Learning UX design fundamentals
“Do I need a college degree to be a designer?” is likely one of the most popular questions of people looking to get started in UX/UI design. The shortest answer is “no, you don’t.”
You can come into the field with a related degree in psychology, human-computer interaction, graphic design, visual design, UI design, or interaction design. Or, you may not have a degree at all but be passionate about UX design and have other traits that make an excellent UX professional. There’s no single path to becoming a UX designer. However, no matter your background, there are concepts you’ll need to learn before you start searching for an internship or your first job.
What to Learn
UX and UI design fundamentals course is a good place to begin. The order of learning topics doesn’t matter — just pick a place to start. It’s a good idea to set a schedule for yourself for learning if you’re serious about starting a design career. Otherwise, it can be easy to spend too much time learning a single topic, delaying the start of your career.

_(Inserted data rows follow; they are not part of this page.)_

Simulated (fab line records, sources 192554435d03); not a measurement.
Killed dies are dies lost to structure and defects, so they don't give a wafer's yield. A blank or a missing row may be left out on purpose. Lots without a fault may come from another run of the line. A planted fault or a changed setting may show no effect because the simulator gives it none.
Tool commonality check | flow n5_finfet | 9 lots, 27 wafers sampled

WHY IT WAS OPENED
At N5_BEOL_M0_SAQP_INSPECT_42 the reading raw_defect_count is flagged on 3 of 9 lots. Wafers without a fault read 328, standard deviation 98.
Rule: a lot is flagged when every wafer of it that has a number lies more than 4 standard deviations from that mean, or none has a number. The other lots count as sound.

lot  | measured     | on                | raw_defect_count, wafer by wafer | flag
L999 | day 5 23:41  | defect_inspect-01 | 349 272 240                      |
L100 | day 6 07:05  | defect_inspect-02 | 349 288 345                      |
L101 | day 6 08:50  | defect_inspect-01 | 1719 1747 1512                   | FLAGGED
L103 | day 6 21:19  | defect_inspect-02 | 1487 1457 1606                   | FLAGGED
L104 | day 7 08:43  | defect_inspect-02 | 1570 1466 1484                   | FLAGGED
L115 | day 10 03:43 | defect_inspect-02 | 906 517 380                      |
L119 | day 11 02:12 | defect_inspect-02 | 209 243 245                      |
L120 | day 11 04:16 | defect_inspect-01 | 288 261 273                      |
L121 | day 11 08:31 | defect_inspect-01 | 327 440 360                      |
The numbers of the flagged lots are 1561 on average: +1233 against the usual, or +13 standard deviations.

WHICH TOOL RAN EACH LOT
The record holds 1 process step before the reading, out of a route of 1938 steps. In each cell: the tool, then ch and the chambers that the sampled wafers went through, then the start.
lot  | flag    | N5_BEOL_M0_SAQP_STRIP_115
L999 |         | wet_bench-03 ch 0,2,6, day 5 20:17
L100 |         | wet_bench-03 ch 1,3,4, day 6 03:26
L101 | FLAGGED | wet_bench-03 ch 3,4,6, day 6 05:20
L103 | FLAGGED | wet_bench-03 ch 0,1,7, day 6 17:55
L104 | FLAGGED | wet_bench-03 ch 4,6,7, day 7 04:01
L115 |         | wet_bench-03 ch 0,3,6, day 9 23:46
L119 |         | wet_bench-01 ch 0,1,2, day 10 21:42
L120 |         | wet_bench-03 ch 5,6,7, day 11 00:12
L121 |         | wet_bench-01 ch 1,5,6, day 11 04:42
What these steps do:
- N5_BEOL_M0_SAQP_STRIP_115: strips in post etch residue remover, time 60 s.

Once you've completed a course or a few UX design courses, take a UX design certification to demonstrate your skills and distinguish you from other designers.
Remember: you can always keep learning even after you’ve started your career. In fact, you should keep learning!
Principles of Design
If you search for “principles of design” you’ll find lists for anywhere from 7 to 13 principles. That can be confusing as a new designer. How many are there really? The answer is that no one can seem to agree! But you’ll find a few principles (balance, contrast, hierarchy, repetition, and white space, for example) that repeat regardless of the source. In any case, reading about the principles of design and understanding how they’re applied to digital design is a good first step.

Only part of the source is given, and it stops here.